Kernel Functions: Detailed Examples

Example 1: Linearly Separable Data

Problem: Two classes that can be separated by a straight line.

Data:

Class 0: Points with x₁ + x₂ < 0
Class 1: Points with x₁ + x₂ > 0

Which kernel?

Linear kernel: Perfect! Data is linearly separable
RBF kernel: Works but unnecessary (overkill)
Polynomial kernel: Works but unnecessary

Why linear works: The decision boundary is a line: x₁ + x₂ = 0. Linear kernel can find this line directly.

Code:

# Linear kernel is perfect
svm = SVC(kernel='linear')
svm.fit(X, y)  # Will find the line x₁ + x₂ = 0

Example 2: Circular Boundary (Concentric Circles)

Problem: Two classes arranged in concentric circles:

Class 0: Inner circle (radius < 2)
Class 1: Outer circle (radius > 2)

Data:

Points where x₁² + x₂² < 4 → Class 0
Points where x₁² + x₂² > 4 → Class 1

Which kernel?

Linear kernel: Fails! Can't separate circles with a line
RBF kernel: Perfect! Can create circular boundaries
Polynomial kernel (degree=2): Works! Can handle quadratic boundaries

Why RBF works: RBF kernel creates local neighborhoods. Points near the origin (inner circle) are similar to each other, points far from origin (outer circle) are similar to each other, but inner and outer are different.

Visual:

    Class 1 (outer)
  • • • • • • • • •
  •               •
• •     Class 0   • •
• •     (inner)   • •
  •               •
  • • • • • • • • •
    Class 1 (outer)

Code:

# RBF kernel works
svm = SVC(kernel='rbf', gamma=1.0)
svm.fit(X, y)  # Creates circular decision boundary

# Polynomial kernel (degree=2) also works
svm = SVC(kernel='poly', degree=2)
svm.fit(X, y)  # Can handle quadratic boundaries

Example 3: XOR Problem

Problem: Classic XOR problem:

(0, 0) → Class 0
(0, 1) → Class 1
(1, 0) → Class 1
(1, 1) → Class 0

Which kernel?

Linear kernel: Fails! XOR is not linearly separable
RBF kernel: Works! Can create complex boundaries
Polynomial kernel (degree=2): Works! Can handle XOR

Why linear fails: No single line can separate the classes. You need a non-linear boundary.

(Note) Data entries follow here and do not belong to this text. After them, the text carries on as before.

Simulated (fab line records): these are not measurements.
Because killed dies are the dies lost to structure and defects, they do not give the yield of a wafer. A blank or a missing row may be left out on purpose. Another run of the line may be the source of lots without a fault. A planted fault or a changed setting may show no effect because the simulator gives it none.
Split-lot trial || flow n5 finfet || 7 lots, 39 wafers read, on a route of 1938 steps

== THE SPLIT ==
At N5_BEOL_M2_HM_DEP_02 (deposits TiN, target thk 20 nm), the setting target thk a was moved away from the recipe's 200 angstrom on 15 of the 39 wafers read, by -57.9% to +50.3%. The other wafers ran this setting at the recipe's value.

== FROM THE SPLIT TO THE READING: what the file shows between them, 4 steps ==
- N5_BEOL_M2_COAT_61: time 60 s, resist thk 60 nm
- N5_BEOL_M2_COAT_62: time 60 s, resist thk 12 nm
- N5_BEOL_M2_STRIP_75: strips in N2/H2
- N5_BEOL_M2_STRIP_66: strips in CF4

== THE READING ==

Why RBF/Polynomial work: They can create non-linear boundaries that separate the classes.

Code:

# Linear fails
svm_linear = SVC(kernel='linear')
# Won't work well

# RBF works
svm_rbf = SVC(kernel='rbf', gamma=1.0)
svm_rbf.fit(X, y)  # Works!

# Polynomial works
svm_poly = SVC(kernel='poly', degree=2)
svm_poly.fit(X, y)  # Works!

Example 4: Text Classification

Problem: Classify documents (spam/not spam) using TF-IDF features.

Data:

High-dimensional (thousands of features)
Sparse (most features are 0)
Often linearly separable in high dimensions

Which kernel?

Linear kernel: Usually best! High-dimensional data is often linearly separable
RBF kernel: Can work but often overfits
Polynomial kernel: Rarely needed

Why linear works: In high dimensions, data is often linearly separable (curse of dimensionality works in our favor here). Linear kernel is fast and works well.

Code:

# Linear kernel is best for text
svm = SVC(kernel='linear', C=1.0)
svm.fit(tfidf_features, labels)

Example 5: Image Classification (Small Images)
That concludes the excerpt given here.